Word To PDF

Why isn’t there are good and simple command line doc2pdf application? I just can’t find any good command line programs that can faithfully produce a PDF document given a Word document. There are a lot of commercial and some open source applications that can create a PDF document but I can’t find a simple command line tool that does this. For example, PDFCreator is an open source application that allows you to create a PDF document from Word by ‘printing’ the document to a virtual PDFCreator printer. Several commercially available Word to PDF solutions do this same thing; installing a ‘printer’ to print a document as a PDF. This solution is really a hack that exploits the fact that documents sent to the printer need to be transformed to what is essentially PostScript. Once you have a document in its PostScript format you can create a PDF using Adobe Acrocat Distiller or GhostScript’s ps2pdf.cmd batch file.

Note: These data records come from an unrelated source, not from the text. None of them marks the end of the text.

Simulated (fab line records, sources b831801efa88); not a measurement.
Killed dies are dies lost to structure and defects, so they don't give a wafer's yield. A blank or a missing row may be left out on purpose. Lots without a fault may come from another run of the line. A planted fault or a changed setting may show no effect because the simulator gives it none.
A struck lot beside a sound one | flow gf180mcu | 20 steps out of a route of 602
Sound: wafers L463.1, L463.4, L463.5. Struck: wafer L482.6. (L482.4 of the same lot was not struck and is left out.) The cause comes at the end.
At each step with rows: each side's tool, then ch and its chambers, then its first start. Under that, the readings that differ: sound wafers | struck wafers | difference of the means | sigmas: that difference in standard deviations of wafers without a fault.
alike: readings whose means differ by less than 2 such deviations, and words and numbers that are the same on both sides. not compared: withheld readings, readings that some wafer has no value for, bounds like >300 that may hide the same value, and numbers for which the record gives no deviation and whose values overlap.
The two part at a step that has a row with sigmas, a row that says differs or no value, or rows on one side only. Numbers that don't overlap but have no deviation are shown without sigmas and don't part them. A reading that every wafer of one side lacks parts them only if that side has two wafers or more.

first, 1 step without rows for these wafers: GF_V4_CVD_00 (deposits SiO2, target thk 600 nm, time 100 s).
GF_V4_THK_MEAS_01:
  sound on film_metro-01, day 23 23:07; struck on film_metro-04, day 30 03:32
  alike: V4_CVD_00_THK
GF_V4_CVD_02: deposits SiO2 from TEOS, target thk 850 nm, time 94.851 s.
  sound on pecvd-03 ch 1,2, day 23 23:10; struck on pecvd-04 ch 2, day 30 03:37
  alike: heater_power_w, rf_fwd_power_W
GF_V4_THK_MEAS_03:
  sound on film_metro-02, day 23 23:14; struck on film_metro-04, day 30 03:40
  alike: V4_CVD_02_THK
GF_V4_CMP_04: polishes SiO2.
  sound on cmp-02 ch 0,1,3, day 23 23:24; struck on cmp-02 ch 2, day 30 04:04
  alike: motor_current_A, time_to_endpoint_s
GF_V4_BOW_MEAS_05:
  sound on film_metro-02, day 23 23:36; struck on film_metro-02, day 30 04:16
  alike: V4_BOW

PDFCreator does not provide a nice command line interface but that is easy to get past that limitation with some simple Visual Basic. You can write some simple Visual Basic script code that opens a Word document, sets the default printer to PDFCreator, and ‘prints’ out document allowing PDFCreator to create a PDF for you. You might want to edit the PDFCreator’s auto-save options otherwise you will be prompted where to save the new PDF. Here is some sample Visual Basic code that does just what I described above.

Set word = CreateObject("Word.Application")
Set docs = wdo.Documents

' Remember current active printer
Set sPrevPrinter = wdo.ActivePrinter

' Select the PDFCreator as your printer
word.ActivePrinter = "PDFCreator"

' Open the Word document
Set document = docs.Open(sMyDocumentFile)

' Print the document file to the PDFCreator
word.ActiveDocument.PrintOut

document.Close WdDoNotSaveChanges
word.ActivePrinter = sPrevPrinter
word.Quit WdDoNotSaveChanges

For completeness sakes let me mention how to create a PDF document using the Apache POI project. You can of course convert a Word document to PDF using the Apache POI API. Using POI you can create a XSL-FO version of your document which can be transformed into a PDF using Apache FOP. It has been my experience that the results generated by POI are not perfect but here is some code for you go get started. The POI scratch pad jar contains a WordDocument class that will create a XSL-FO version of the Word document. The WordDocment might have been intended to be just a command line application because it throws a NullPointerException if you try to use it in your code so you will have to modify this class. Once you fix the exception you can code the following two lines to produce an XSL-FO for a given Word document:

WordDocument file = new WordDocument(wordDocumentPath);
file.closeDoc();

Of course once you have the XSL-FO version of your document you can transform it to a PDF using Apache FOP. One word of warning, the WordDocument class is in the scratch pad jar and might not be as stable as you might think.